Is it completely unadvisable for a soprano, please?
If yes, why?

Kind regards Henning

Tootler
12-03-2017, 10:47 AM
Linear tuning will work on any uke but is better on some than others. Currently I have a concert (low G) and a baritone (low D) in linear tuning.

A very useful (and clear) guide to what will work best and the theory behind is to be found on the Southcoast strings website http://www.southcoastukes.com/tips.htm

DownUpDave
12-03-2017, 10:47 AM
Linear tuning has been used on soprano and concert many, many, many times. But personally I like it best on tenor and baritone sized instruments

Booli
12-03-2017, 11:48 AM
Good points above. Something I can add...

There is much of a religious debate on linear vs re-entrant tuning here on UU.

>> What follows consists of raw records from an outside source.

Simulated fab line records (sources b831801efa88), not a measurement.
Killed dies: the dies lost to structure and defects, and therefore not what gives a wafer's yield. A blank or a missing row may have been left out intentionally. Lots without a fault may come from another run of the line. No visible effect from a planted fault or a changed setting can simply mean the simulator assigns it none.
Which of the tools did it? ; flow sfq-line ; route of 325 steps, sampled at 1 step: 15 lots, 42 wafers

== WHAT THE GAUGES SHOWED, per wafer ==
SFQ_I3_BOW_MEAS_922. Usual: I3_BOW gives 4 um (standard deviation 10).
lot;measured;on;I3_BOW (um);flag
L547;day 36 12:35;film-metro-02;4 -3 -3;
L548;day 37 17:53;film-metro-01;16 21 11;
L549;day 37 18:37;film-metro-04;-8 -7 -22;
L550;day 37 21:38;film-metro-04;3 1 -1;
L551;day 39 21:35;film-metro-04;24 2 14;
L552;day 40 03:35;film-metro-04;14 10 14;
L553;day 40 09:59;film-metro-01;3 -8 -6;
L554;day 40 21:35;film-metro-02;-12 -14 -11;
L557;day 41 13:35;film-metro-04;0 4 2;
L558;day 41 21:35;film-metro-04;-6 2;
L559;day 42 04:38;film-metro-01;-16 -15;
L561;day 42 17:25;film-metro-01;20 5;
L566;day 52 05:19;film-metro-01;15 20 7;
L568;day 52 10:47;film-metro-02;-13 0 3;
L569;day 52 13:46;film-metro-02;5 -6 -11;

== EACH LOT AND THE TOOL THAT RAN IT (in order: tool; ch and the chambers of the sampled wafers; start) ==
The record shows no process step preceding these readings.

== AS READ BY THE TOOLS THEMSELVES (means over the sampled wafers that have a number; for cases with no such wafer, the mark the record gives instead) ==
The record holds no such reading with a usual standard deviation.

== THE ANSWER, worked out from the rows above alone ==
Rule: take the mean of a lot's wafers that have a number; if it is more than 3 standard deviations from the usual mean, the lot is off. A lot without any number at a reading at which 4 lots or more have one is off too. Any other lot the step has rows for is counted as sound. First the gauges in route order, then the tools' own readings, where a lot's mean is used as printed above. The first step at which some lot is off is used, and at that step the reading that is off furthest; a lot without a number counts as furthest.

However, some facts my help to side-step the feverish fervor that usually occurs when this topic is discussed:

1. Some music, as written, calls for notes below middle-C, or C4 to be played. GCEA Linear tuning provides for this. Such music that is written and expecting notes below C4 down to G3 MAY sound off, or require some fretboard gymnastics to play those notes an octave higher in the GCEA re-entrant tuning.

2. Physics of sound wave transmission is a consideration. Larger bodied ukes, by virtue of having a larger air volume INSIDE the sound-box of the body, are "usually" better able to resonate effectively in order to produce lower frequencies at an even volume to the higher frequencies. This is because the sound-box and top or face of the ukulele is able to be more "efficient' at projecting the sound forwards into the air. It does not mean that you can't string a concert or soprano with a low-G, but depending upon the specific ukulele in question, the volume and tone of notes between C4 and G3 may be significantly LOWER than other notes, and thus the sound "may" seem imbalanced.


2a. There are MANY variables in build-quality, sound-box design, bracing patterns as well as also the strings you use (gauges and tensions) as well as the technique of the player that can mitigate these problems. A good player will be actively listening and adapting their technique to compensate for any lack and to play in such a way that creates an even and balanced sound, despite the expected deficits that one might expect according to the science of it all.


The main thing is based upon the style of music you want to play, and the sounds that you want to create, please do not be afraid to try it either way in order to see what works for YOU.

Hope this helps. :)

Choirguy
12-03-2017, 03:37 PM
Here’s the rule: do what you want. Do be aware that linear tuning may require a larger nut slot. Also try to buy strings that are made for the application (yes, you can find linear Soprano strings). You can also tune up or down depending on what you want to do...again, try to find string sets for this.

zztush
12-03-2017, 07:54 PM
There are string compensations which may affect opposite direction in low G.

A: In our ukulele, thick strings are located in centre in high G. See Eric Clapton and his stratcaster in the figure below. He bends first string which is longest string of the six (yellow line). This compensation in the head stock (above the nut), allows him lower tension than sorter string (green line), because strings move through nut. This compensation works in our ukulele very well and gives thicker strings low tension. This tension is only count when bent or pushing strings. In other word, this tension is not physical tension which we usually talk.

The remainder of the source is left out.